Bailey: LBG and RBS not let off the hook
The PRA is currently in discussions with banks on the issue of capital and recently revealed that the UK banking sector has a £25bn capital shortfall.
However following discussions with the PRA the bailed out banks were both told they would be able to raise their shortfalls through retained profits rather than equity sales.
Speaking at the Society of Business Economists Annual Dinner last night Bailey said: “Within the past two weeks, you will have read that RBS and Lloyds now have plans to make good their capital shortfall without raising new equity.
“Some commentators have written that this means RBS and Lloyds have been let off the hook. I have to tell you that is not true, it was always envisaged that both banks would achieve their capital enhancements by restructuring their balance sheets without reducing their lending to the UK economy.
“Moreover, both of those institutions have come a long way from their original business plans and are consequently much safer thanks to FSA and now PRA pressure.
“These banks have agreed to do what we have asked and we will hold them to that. This is a regulator’s promise.”
Bailey also answered critics who claim that the PRS’s capital requirements could stifle consumer lending.
He said: “I want to reassure you that these recommendations will not lead to lower bank lending.
“Capital is not money that has to be stashed away for a rainy day. Essentially, it is the shareholders’ stake in the company.
“In non-financial companies, shareholder capital or equity is used to finance the acquisition of assets. The same is true for banks. Equity finances the provision of loans to households and companies. In that sense, additional capital supports lending by banks and does not substitute for it.

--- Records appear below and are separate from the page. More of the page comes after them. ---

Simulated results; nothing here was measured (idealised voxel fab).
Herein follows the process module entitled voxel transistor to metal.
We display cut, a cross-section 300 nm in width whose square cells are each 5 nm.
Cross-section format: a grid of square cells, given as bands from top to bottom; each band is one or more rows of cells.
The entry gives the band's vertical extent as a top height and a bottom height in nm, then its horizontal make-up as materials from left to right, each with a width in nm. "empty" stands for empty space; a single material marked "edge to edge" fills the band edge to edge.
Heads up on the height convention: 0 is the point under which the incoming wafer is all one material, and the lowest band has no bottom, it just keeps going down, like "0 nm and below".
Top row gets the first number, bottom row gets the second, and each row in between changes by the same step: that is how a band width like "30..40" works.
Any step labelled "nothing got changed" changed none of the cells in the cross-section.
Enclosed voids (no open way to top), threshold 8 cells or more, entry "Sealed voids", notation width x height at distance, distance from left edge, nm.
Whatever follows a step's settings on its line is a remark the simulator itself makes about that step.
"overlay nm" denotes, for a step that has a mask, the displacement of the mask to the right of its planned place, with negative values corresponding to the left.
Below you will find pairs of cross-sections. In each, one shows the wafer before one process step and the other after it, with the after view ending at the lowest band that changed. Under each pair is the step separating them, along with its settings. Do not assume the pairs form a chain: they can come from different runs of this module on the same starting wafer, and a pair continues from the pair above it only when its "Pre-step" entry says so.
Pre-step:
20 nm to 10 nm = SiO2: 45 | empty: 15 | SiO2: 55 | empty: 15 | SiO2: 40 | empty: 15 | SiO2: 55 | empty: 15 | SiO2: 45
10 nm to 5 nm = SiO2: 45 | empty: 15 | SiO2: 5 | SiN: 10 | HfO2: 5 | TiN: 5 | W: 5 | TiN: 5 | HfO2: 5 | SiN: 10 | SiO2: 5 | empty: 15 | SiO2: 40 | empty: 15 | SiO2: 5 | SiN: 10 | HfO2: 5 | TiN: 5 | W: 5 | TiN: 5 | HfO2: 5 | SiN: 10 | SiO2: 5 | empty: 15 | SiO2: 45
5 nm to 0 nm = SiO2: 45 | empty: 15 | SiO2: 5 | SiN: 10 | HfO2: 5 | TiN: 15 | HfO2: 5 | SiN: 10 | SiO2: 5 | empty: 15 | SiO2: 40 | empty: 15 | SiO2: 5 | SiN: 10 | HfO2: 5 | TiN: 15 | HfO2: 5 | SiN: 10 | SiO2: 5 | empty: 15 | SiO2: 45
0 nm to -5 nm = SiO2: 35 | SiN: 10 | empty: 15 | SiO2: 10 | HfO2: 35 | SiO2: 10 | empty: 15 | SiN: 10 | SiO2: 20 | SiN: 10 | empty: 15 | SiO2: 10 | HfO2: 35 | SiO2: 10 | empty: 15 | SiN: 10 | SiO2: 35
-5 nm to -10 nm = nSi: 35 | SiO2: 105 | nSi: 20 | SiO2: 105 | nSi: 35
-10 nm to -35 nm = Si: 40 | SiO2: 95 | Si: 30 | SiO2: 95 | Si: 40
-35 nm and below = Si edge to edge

“In asking banks to have a larger share of equity on their balance sheet we are for the most part dealing with legacy issues.
“The whole point of this exercise is to move more rapidly to put the past and its problems behind us.
“This emphasis on legacy explains why it is possible to want more capital to back old risks while easing the capital requirements on new lending to the real economy. Frankly, this is about convincingly putting the past behind us.”